For a while, I’ve wanted to blog about Layar, the augmented-reality aggregation app, but seems every time I start, the app changes. And not always for the better. In the game of geosocial media, Layar is like that young baseball pitcher with all the talent in the world but still working on his delivery.
Put simply, the Layar app lets you see what’s happening around you in several layers — who’s tweeting, who’s posted pictures or YouTube videos near you, what Gowalla locations exist, where to eat, where to drink, where crime is happening (the scariest one), who’s looking for love (or maybe that’s the scariest one?), etc. Sounds like a lot of great hyperlocal stuff, eh?
Hypothetically it would be, if the app had even decent usability. You’re allowed to select favored layers, but have to access and use each one separately through not-quite-intuitive navigation. Sometimes it will show hits around you but they won’t come up in either the list nor map views. Sometimes it says you’re nowhere near where you actually are. And just when you’ve figured out its latest reinvention, Layar seems to change the way it functions.

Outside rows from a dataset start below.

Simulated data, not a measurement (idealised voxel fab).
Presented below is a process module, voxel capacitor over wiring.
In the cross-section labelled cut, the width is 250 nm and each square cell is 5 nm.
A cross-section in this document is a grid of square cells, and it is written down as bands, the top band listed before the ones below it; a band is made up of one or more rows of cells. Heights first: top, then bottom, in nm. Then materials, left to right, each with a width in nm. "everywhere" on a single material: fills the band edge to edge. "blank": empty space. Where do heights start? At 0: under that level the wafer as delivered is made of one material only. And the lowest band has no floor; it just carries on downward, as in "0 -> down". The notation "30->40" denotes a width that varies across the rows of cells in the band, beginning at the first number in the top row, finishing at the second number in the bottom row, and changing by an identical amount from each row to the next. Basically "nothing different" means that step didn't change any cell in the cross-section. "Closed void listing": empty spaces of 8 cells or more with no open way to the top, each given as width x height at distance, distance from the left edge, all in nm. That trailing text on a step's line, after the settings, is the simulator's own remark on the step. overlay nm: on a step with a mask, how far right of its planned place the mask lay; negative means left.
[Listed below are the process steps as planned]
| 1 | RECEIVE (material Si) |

Note that Layar had layer functionality before Foursquare added its layer for users around you. And Foursquare toyed with a partnership with Layar — which, given its greater use than Gowalla, could have been promising — but a beta version that doesn’t work for all devices is as much as I ever saw. And while Layar theoretically offers more functionality than augmented reality competitor Yelp — which focuses on local points of interest and reviews — it’s nowhere near as reliable or easy to use.
One interesting thing about Layar, which also points to its potential, is how it resembles an app store within an app. Many of the popular layers are free, but Layar also offers paid layers, such as guides to Walt Disney World, an “EyeTour” of Puerto Rico, a service for finding local deals and even augmented-reality greeting cards. Thus, unlike Foursquare and its ilk, Layar has a built-in monitization avenue … if it can score a decent adoption rate and develop apps people find of value.
With all its power and potential, it’s too soon to know where Layar will go. To return to the baseball analogy, it could flourish into a Stephen Strasburg or flounder like a Hideki Irabu. But there’s enough going on both within Layar and the whole geosocial game that this app remains worth watching.